Mother Lode, the Mother of Gold!"
"Child, my old eyes have watched it spread for nearly ninety years—the power of gold, and of the men who came to seek it, The influence of gold controlled by the human intellect. I am old and tired and soon I shall sleep, but the old see clearly, too clearly, that which they are leaving, and that to which they pass."
"'Thus, facing the stars, we go out amongst them into darkness'," I quoted, softly.
"Not to darkness, but to eternal light, to rise again from the Mother Lode to mingle in the busy lives of men."
"'Who maketh His messengers with two, and three, and four pairs of wings'."
"Exactly. To be born again, and yet again. The real mother-vein of gold was imbued in the men shaped by the life of the frontier. It was the cornerstone of great fortunes, of families, of enterprises, of achievements which are peculiarly California's own.
"It was the clearing house and open sesame of the vast trade of the Orient which is just coming into being; the foundation for the bridge of gold which shall reach across the seas; a fit monument to posterity which shall be erected with all the lightness and grace and stability of the present cultured generations, born with their feet in the flowers grown from the mother-gold of decent manhood and glorious womanhood—the precious metals of the spirit, unalloyed and unafraid.
"They are the true Mother Lode, the bourne of the seekers of gold, greater, far, than the crazed brains of the old prospectors had the power to conceive. A further-reaching, broader arc than the most wondrous rainbow of their imaginings born of dreams, and built of hunger and despair."
"So shall we find, at last, the Mother Lode, the virginity of the essence of creation, the beginning and the end. The curve of the circle which is unchanging, insoluble, omniscient; which shall return to that which created it; which is all; which is God!"

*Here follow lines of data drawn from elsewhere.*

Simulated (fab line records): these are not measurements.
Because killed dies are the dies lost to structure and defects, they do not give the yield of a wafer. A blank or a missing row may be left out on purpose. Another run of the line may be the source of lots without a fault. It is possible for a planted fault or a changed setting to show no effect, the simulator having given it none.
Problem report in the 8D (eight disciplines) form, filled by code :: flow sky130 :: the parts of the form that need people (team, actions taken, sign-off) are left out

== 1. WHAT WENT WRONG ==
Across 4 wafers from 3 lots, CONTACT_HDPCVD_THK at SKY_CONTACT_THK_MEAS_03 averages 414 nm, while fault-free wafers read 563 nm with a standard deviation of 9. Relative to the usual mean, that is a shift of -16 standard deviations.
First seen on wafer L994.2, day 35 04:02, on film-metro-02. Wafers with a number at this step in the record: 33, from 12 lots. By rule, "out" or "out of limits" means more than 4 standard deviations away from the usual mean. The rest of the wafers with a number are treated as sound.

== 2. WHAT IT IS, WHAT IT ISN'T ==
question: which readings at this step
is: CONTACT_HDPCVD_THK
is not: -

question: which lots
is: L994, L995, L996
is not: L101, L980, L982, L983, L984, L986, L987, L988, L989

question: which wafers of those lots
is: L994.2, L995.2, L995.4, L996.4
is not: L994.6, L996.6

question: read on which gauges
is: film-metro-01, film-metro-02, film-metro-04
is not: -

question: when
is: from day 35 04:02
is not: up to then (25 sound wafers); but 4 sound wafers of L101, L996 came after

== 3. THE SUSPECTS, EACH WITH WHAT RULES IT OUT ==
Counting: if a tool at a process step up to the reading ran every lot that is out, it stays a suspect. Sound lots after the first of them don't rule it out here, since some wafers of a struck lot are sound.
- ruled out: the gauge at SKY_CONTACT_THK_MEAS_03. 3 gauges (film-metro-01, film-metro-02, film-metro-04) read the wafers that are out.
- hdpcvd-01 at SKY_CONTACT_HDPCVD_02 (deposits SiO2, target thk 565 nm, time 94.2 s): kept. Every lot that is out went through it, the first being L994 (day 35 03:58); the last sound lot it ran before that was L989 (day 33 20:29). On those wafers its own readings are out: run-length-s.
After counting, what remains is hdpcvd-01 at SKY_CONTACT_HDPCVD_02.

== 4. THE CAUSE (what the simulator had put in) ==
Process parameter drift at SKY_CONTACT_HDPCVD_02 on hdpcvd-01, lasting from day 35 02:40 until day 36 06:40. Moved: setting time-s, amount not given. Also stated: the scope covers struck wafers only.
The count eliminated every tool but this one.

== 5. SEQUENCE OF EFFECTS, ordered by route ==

"We have worked our claims,
We have spent our gold,
Our barks are astrand on the bars;
We are battered and old,
Yet at night we behold
Outcroppings of gold in the stars.
Where the rabbits play,
Where the quail all day
Pipe on the chaparral hill;
A few more days,
And the last of us lays
His pick aside and is still.
We are wreck and stray,
We are cast away,
Poor battered old hulks and spars!
But we hope and pray,
On the judgment Day,
We shall strike it, up in the stars.
—Joaquin Miller.
One Sunday in Stinson's Bar
I
Whose footlights were the setting sun;
Whose flats a distant background rose
In trackless peaks of endless snows;
Here genius bows, and talent waits
To copy that but One creates."
—Bret Harte.
Now-a-days when you want to go from San Francisco to the Sierra Nevada country you step into your perfectly good Packard (or whatever it is—all the way down to a motorcycle side car), and you ferry across the bay and the straits, and if the motor-cop isn't around, you come shooting up the highway forty miles an hour, and at the end of a glorious five-hour run you are there.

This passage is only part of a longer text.